Case ID: f-appx_84/html/0283-01.html
Source: Caselaw Access Project
Author: {"author": "PER CURIAM.", "license": "Public Domain", "url": "https://static.case.law/"}
Date Created: 2024-08-24T03:29:51.129683

UNITED STATES of America, Plaintiff-Appellee, v. Juan Manuel PADILLA-HERNANDEZ, a/k/a Francisco Fonceca-Ballesteros, a/k/a Manuel Padilla Hernandez, a/k/a Fonceca, Defendant-Appellant.
    No. 03-7085.
    United States Court of Appeals, Fourth Circuit.
    Submitted Nov. 21, 2003.
    Decided Dec. 22, 2003.
    Juan Manuel Padilla-Hernandez, Appellant pro se. Michael Francis Joseph, Assistant United States Attorney, Greensboro, North Carolina, for Appellee.
    Before WIDENER, WILLIAMS, and TRAXLER, Circuit Judges.
    Dismissed by unpublished per curiam opinion.
    Unpublished opinions are not binding precedent in this circuit. See Local Rule 36(c).
   PER CURIAM.

Juan Manuel Padilla-Hernandez seeks to appeal the district court’s order adopting the orders of the magistrate judge and dismissing his 28 U.S.C. § 2255 (2000) motion without prejudice. Padilla-Hernandez cannot appeal this order unless a circuit judge or justice issues a certificate of appealability, and a certificate of appealability will not issue absent a “substantial showing of the denial of a constitutional right.” 28 U.S.C. § 2253(c)(2) (2000). A habeas appellant meets this standard by demonstrating that reasonable jurists would find that his constitutional claims are debatable and that any dispositive procedural rulings by the district court are also debatable or wrong. See Miller-El v. Cockrell, 537 U.S. 322, 123 S.Ct. 1029, 1039, 154 L.Ed.2d 931 (2003); Slack v. McDaniel, 529 U.S. 473, 484, 120 S.Ct. 1595, 146 L.Ed.2d 542 (2000); Rose v. Lee, 252 F.3d 676, 683 (4th Cir.2001).

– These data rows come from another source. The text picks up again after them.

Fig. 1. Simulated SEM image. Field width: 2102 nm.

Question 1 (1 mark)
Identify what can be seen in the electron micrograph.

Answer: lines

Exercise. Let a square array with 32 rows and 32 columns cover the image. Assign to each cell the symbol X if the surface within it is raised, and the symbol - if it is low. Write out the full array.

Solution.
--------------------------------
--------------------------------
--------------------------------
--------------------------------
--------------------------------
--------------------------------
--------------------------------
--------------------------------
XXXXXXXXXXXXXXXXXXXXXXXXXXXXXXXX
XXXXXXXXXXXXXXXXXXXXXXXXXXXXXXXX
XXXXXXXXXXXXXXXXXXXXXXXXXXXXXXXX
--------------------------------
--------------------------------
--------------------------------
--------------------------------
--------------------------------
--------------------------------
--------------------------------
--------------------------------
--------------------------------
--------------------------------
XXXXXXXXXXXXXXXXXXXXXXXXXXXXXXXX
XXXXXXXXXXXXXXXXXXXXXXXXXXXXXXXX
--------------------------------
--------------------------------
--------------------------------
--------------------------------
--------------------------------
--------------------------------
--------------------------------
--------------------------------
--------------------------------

We have independently reviewed the record and conclude that Padilla-Hernandez has not made the requisite showing. Accordingly, we deny a certificate of appealability and dismiss the appeal. We grant Padilla-Hernandez leave to proceed on appeal in forma pauperis and dispense with oral argument because the facts and legal contentions are adequately presented in the materials before the court and argument would not aid the decisional process.